I believe my room is blind. All you think about while you’re in it are the windows, but these go nowhere. There are two tall windows that blink outward at strange angles. Each faces the merging of the corners of two brick buildings. Where the right window faces, there is about a two-inch crack between the two buildings. Right now I can see the yellow grey of the night sky, a solid fog keeping those black solid masses apart. I thought it would be difficult, not having windows that can see. I now only wonder how much sky is enough.
Why is it that when we look through windows, we see both memories and possibility in absolute clarity and in the stillest way?
I see the echo of morning sunlight seeping through the closed blinds. The transparency of the curtains dilutes the light like fog, softening it but giving it a glow felt at no other time. The town lies beyond, expectant, familiar. They’ll know by now. I sit watching the light honey swirl and effervesce. With my injury, it takes me longer than usual to successfully maneuver my chair away from the sun’s soft blade.
So much sky contained in that small window. When my head was too heavy to lift I would look out from my sheets upon that wide face of sky. The moon always seemed to hang in the same spot. When I couldn’t find a star, I felt overlooked. From that window I could see where the sky met the earth so clearly. Every morning I would run my eyes along the same seam of field and sunrise. So many nights I would look down on the moonlit earth and be stirred, becoming so restless that I would need to walk in the night dew for a time before I felt satisfied. God’s voice couldn’t pierce the window in the same way. I would quietly leave the house with only a little fear and let his sky, his night, envelop me. I would always think I had something to say, but nearly every time I was lost in listening. For so long I thought He was the sky, and the wind His whisper. Sometimes it would pull and press at my window until the glass groaned.

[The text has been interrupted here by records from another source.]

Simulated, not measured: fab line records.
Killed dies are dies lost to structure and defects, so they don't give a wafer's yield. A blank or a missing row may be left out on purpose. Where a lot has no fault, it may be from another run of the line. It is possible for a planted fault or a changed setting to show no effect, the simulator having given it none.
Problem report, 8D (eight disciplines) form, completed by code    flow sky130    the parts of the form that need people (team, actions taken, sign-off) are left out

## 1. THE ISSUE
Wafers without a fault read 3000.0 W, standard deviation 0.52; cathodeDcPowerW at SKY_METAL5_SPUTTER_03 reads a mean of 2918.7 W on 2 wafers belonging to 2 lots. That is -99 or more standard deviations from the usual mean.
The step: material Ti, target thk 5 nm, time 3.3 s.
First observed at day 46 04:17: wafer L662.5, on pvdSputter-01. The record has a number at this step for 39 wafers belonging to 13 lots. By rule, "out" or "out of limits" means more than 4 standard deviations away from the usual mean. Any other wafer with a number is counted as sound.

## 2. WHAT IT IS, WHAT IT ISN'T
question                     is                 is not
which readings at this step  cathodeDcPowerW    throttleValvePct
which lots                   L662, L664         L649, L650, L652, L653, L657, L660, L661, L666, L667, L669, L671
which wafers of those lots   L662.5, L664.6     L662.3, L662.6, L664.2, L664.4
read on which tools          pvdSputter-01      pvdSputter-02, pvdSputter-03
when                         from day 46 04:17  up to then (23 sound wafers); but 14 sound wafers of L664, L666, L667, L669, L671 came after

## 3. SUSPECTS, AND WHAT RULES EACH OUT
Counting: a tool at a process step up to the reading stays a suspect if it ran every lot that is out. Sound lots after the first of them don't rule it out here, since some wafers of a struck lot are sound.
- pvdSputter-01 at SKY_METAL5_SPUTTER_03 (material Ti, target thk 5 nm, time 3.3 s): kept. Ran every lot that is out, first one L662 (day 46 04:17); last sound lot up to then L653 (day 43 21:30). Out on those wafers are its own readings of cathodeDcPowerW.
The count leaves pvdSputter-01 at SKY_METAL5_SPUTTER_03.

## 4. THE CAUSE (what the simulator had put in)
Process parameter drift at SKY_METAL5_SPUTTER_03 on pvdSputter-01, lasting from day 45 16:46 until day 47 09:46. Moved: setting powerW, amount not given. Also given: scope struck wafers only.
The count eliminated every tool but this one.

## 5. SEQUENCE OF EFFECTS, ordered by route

Can a window give false freedom? I remember watching the bean rows fly so fast, spider legs running. When I pressed the pedal. the ground became a river, the grass became like light, but the sky was always, always still. I never realized until now how badly I wanted the sky to move.
I was looking through this window when our cars crashed together, heavy magnets held closer and closer until the force of their pull snaps. I wasn’t looking.
I think about the stretching stillness of the sky when our bodies were tossed cracked bruised and thrown so specifically.
Dickinson thought poems fled from the sky. I think what she meant is that when we are face to face with sky, there is nothing to say. Everything is yes.
Later when I needed a window, there was none. While I waited on doctors and family and knowledge, my mind needed to travel, to slip out and away, but I was trapped. Before going mad I searched the clock on the wall and let myself feel inside it. No, not a window. But there was space behind the small plastic covering, just room enough to stand between the six and seven. The minute hand paused at five, unnerved.
When I came to the city I was amazed to see the closeness of windows, their direct gazes. Where did people hide here?
Miles and miles
Here it is not so easy to see the sky. It becomes very easy to forget where I am and what the sky means, when there are such high walls and ceilings. When walking around the streets of Chicago, the buildings eat and scrape the sky with their sharp heads. Those buildings jeer. But the lake’s gentle face draws people. Here sky is endless, encompassing, always bigger and further than the longest street or highest tower. The water made the sky seem deep. I think around water voices are clearest.